Udacity Self-Driving Car Project #2: Traffic sign classification

Overview

The task is to identify which traffic sign is present in an image which has been pre-cropped, presumably by another part of a detection system. The image data is from German Traffic Sign Detection Benchmark (GTSRB) data set.

Dataset Summary & Exploration
First lets load the data set and explore it:

TRAIN_IMAGE_DIR = 'GTSRB\\Final_Training\\Images'

dfs = []
#open csv file
for train_file in glob.glob(os.path.join(TRAIN_IMAGE_DIR, '*/GT-*.csv')):
    folder = train_file.split('\\')[3]
    df = pd.read_csv(train_file, sep=';')
    df['Filename'] = df['Filename'].apply(lambda x: os.path.join(TRAIN_IMAGE_DIR, folder, x))
    dfs.append(df)

train_df = pd.concat(dfs, ignore_index=True)
train_df.head()

The train data set looks like:

It contains 39209 examples of 43 classes.

Let’s look at a histogramm of class distribution:

It is clear that the data is unbalanced - some classes have way more examples than other.

Now let’s look at the test data set histogramm (test data set contsists of 12630 examples):

Compare two distributions:

We see that the distributions are almost identical (in percentage of presence) so we may assume that unbalance of the data won’t affect prediction accuracy on the test set.

Let’s see at some examples from the train set. Also print corresponding labels and image size:

So the images have different resolution. I will resize them to 32x32x1 when doing preprocessing.

Design and Test a Model Architecture

I used a model from a Pierre Sermanet and Yann LeCun paper.

The input is processed in a feedforward manner through two stage of convolutions and subsampling, and finally classified with a linear classifier. The output of the 1st stage is also fed directly to the classifier as higher-resolution features. ReLU activation function was used. I used Dropout technique after first and second convolutions as regularization and Adam optimizer. Also I used exponentially decayed learning rate.

#Stage 1
Input = [N, 32, 32, 1]
Conv1 = [5, 5, 1, 6]
ReLU
MaxPool = [2, 2]
Dropout(keep_prob=0.5)

x1 = [N, 14, 14, 6]

Conv2 = [5, 5, 6, 16]
ReLU
MaxPool = [2, 2]
Dropout(keep_prob=0.5)

x2 = [N, 5, 5, 16]

#Stage 2
Conv3 = [5, 5, 16, 400]
ReLU

x3 = [N, 1, 1, 400]

x4 = concat(flatten(x2), flatten(x3)) = [N, 800]

#Classifier
score = matmul(x4, [800, 43]) = [N, 43]

As it was suggested in the paper I converted the images into YUV color space and took only the luma channel (Y) to use it as input for the model. Next the data set of grayscale images is normalized so that the data has mean zero and equal variance. Also I used the histogram normalization technique to correct pixel intensity values (spread pixel intensity distribution).

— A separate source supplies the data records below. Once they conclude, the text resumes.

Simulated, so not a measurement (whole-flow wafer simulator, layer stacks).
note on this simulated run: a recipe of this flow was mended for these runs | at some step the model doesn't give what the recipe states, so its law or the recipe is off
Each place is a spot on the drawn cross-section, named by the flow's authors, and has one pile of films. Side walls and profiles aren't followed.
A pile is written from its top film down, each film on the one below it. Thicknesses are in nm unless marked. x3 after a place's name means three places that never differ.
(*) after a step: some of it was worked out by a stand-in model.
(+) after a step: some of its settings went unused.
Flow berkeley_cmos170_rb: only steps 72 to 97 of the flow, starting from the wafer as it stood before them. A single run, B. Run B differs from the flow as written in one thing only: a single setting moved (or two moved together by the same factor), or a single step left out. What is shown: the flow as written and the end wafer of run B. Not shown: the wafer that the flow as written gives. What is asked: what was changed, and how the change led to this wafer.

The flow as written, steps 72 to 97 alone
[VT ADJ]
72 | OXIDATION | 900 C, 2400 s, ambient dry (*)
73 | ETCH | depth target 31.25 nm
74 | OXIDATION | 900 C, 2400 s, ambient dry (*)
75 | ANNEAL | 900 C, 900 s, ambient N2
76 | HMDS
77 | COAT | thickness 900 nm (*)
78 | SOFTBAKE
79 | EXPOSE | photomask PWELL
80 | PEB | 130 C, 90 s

def preprocess(X, hist=False, normalize=False):
    X = np.array([np.expand_dims(cv2.cvtColor(rgb_img, cv2.COLOR_RGB2YUV)[:,:,0], axis=2) for rgb_img in X])
    if hist == True:
        X = np.array([np.expand_dims(cv2.equalizeHist(np.uint8(img)), axis=2) for img in X])
    if normalize == True:
        X = (X - np.mean(X)) / np.std(X)
    return X

A preproccessed example looks like:

After 50 epoches of training I obtained accuracy on the training data set = 0.995 and on the validation data set = 0.983. The model achieves 0.929 accuracy on the test data set.

Test a Model on New Images

Now I’m going to use the model to predict classes of the images from the Internet. Preprocess them and put labels:

Print 5 best predictions for each image:
Combined Image

Ahead only  =  99.932 %
Dangerous curve to the left  =  0.029 %
Go straight or right  =  0.016 %
Turn right ahead  =  0.012 %
Right-of-way at the next intersection  =  0.009 %

Combined Image

No passing  =  90.162 %
End of no passing  =  9.531 %
No passing for vehicles over 3.5 metric tons  =  0.280 %
Vehicles over 3.5 metric tons prohibited  =  0.015 %
Ahead only  =  0.003 %

Combined Image

Speed limit (60km/h)  =  49.536 %
Speed limit (20km/h)  =  23.520 %
Roundabout mandatory  =  7.325 %
No passing for vehicles over 3.5 metric tons  =  3.273 %
Priority road  =  2.949 %

Combined Image

Right-of-way at the next intersection  =  27.180 %
Road narrows on the right  =  24.960 %
Beware of ice/snow  =  18.668 %
Road work  =  10.364 %
Children crossing  =  9.702 %

Combined Image

Children crossing  =  42.562 %
Speed limit (50km/h)  =  15.265 %
Speed limit (60km/h)  =  9.236 %
Road work  =  6.42005354166 %
Speed limit (80km/h)  =  4.657 %

Combined Image

Turn left ahead  =  99.488 %
Keep right  =  0.510 %
Ahead only  =  0.0006 %
Priority road  =  0.0001 %
Road narrows on the right  =  0.0001 %

Combined Image

Roundabout mandatory  =  77.899 %
Speed limit (100km/h)  =  19.316 %
Priority road  =  2.406 %
Speed limit (60km/h)  =  0.203 %
Speed limit (80km/h)  =  0.132 %

Combined Image

Speed limit (100km/h)  =  55.397 %
Speed limit (120km/h)  =  13.719 %
Vehicles over 3.5 metric tons prohibited  =  11.443 %
Speed limit (20km/h)  =  4.322 %
Right-of-way at the next intersection  =  3.761 %

Combined Image

Speed limit (50km/h)  =  47.604 %
Speed limit (30km/h)  =  27.445 %
Speed limit (60km/h)  =  17.649 %
Speed limit (80km/h)  =  5.681 %
End of speed limit (80km/h)  =  1.328 %

Jupyter Notebook for this project.

The result is 5 correct predictions out of 9 images. Wrong predictions were made for 4 images:

Pedestrians - the used image is not a German Traffic Sign.
Beware of ice/snow - 5 best predictions don’t include the right one.
Speed limit (20km/h) and (60km/h) - the right predictions are in 5 most confident predictions.

Possible improvements

One possible way to improve accuracy of traffic sign classification is to apply data augmentation techniques so the training dataset contains more diverse examples (I didn’t use this method because training the model on CPU takes too much time).
Create a trainig data set with the same number of examples for each class (wrong predictions for classes 0 and 30 probably were made because of small amount of examples. As a result the model didn’t learn to generalize well for the unseen images of these classes).